Katharine Lee Bates (August 12, 1859 – March 28, 1929)
Probably best known as the author of the words to “America the Beautiful,” Katharine Lee Bates was a prolific poet and a professor of English and head of the English department at Wellesley, where she had been a student in its earliest years.
Her father, a Congregational minister, died when Katharine was less than a month old. Her brothers had to go to work to help support the family, but Katharine was given an education. She received her B.A. from Wellesley College in 1880. She wrote to supplement her income. “Sleep” was published by The Atlantic Monthly during her undergraduate years at Wellesley.
A trip to Colorado in 1893 and the view from Pikes Peak inspired Katharine Lee Bates to write the poem, “America the Beautiful,” which was published in The Congregationalist two years after she wrote it. The Boston Evening Transcript published a revised version in 1904, and the public adopted the idealistic poem quickly.

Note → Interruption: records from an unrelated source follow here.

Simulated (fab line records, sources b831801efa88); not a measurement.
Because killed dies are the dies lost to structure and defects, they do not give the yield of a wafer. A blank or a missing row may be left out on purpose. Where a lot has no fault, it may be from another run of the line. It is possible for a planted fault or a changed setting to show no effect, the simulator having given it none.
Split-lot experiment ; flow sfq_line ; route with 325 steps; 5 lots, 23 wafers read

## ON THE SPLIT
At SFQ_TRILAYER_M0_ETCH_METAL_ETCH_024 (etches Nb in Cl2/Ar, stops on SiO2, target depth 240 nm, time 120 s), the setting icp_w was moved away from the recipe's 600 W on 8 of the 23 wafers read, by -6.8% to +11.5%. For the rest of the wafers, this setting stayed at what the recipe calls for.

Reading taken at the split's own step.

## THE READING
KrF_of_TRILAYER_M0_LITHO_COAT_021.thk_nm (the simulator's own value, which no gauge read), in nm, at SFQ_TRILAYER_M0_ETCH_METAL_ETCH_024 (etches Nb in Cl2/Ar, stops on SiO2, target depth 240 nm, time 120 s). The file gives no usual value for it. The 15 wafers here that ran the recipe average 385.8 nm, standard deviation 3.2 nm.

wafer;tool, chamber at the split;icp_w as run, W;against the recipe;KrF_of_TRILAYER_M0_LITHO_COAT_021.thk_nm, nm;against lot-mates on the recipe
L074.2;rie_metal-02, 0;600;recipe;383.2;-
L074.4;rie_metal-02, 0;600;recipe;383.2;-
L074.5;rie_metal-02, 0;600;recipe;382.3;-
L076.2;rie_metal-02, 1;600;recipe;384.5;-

Katharine Lee Bates helped found the New England Poetry Club in 1915 and served for a time as its president, and she was involved in a few social reform activities, working for labor reform and planning the College Settlements Association with Vida Scudder. She was raised in the Congregational faith of her ancestors; as an adult, she was deeply religious but could not find a church in whose faith she could be certain.
Katharine Lee Bates lived for twenty-five years with Katharine Coman in a committed partnership that has sometimes been described as a “romantic friendship.” Bates wrote, after Coman died, “So much of me died with Katharine Coman that I’m sometimes not quite sure whether I’m alive or not.”
Bates’ teaching career was the central interest of her adult life. She believed that through literature, human values could be revealed and developed.